Sixties City presents a wide-ranging series of articles on all aspects of the Sixties, penned by the creator of the iconic 60s music paper  Mersey Beat

Love Me Tender

A monochrome film, basically a run-of-the-mill Western, released in 1956, produced by David Weisbart and directed by Robert D. Webb from the novel 'The Reno Brothers' by Maurice Geraghty with a script by Robert Buckner. The film was originally called 'The Reno Brothers' and Robert Wagner and Jeffrey Hunter were considered for the role of Clint Reno. The Reno Brothers Frank, John, Simeon, Clinton and William really existed and carried out the first train robbery in American history on 6th October 1866. The real Clint Reno was born in 1843 and died in 1865. When Elvis was cast, receiving $100,000 for his fee, the part of Clint Reno was relatively small but was built up especially for Elvis, although it became the only film in which he didn't receive top billing - that went to Richard Egan and Debra Paget. He also wasn't seen until 20 minutes into the film, appearing as a distant figure pushing a plough. When Elvis arrived at the Fox Studio in August 1956 he not only knew his own lines - but those of everyone else in the cast. He addressed everyone as either 'Sir' or 'Ma'am', which soon endeared him to people who were initially sceptical about him appearing in the movie. Being an average Western there were originally no songs in the initial script.

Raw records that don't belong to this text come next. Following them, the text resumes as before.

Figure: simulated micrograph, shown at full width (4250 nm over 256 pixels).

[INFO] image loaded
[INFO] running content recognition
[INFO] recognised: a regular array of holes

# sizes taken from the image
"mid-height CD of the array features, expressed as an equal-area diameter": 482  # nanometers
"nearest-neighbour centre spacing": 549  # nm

Elvis had been assured that the film wouldn't be a musical, but was presented with four songs to sing: 'We're Gonna Move' which he sung on the front porch of the Reno's house and followed with 'Love Me Tender', which he also sang at the end of the film. 'Let Me' was sung at a community get-together when people gathered to build a new schoolhouse and he sang 'Poor Boy' immediately after. Elvis portrayed Clint, a Texas farm hand who was too young to fight when his brothers go off to war. His brother Vance has a sweetheart, Cathy, but when she hears that Vance has been killed, she eventually accepts Clint's proposal and they are married. However, Vance turns up again two years later, having been involved with a train robbery of Union money, which he now wants to return, although other members of the robbers, former Confederate soldiers, object. There is obviously tension when Vance discovers that his youngest brother has married his former sweetheart. Vance and his brothers Ray and Brett become involved with federal agents and Clint joins with the other members of the gang when Mike Gavin, who leads them, turns up. He takes part in a train hold-up to rescue his brothers, but Gavin plots against the brothers and tries to shoot Vance. Clint intervenes, is shot by Gavin, and dies in Cathy's arms.
Love Me Tender

Love Me Tender 'Love Me Tender' was composed by musical director Ken Darby, who based it on a Civil War ballad 'Aura Lee' which had originally been published in 1861 with words by W.W. Fosdick and music by George R. Roulton. Darby also composed the other songs, but they were all credited to Elvis and Vera Motson, who was Darby's wife. When asked why he had credited his wife, along with Elvis, he said "Because she didn't write it either." It was actually publishing copyright problems between BMI and ASCAP which caused him to give the co-authorship credits to Elvis and his wife Vera. The original ending had the Reno's mother (Mildred Dunnock) ringing the dinner bell for the three brothers working in the field. An ending had been filmed in which Elvis lived, but it was decided not to use it. However, when preview audiences reacted badly to Elvis's death, the studio had him come back in October and added a scene at the end where his ghostly figure sings 'Love Me Tender.' By this time the colour of his hair had changed. It had been dyed black for the film, so he appears with lighter coloured hair in the end sequence.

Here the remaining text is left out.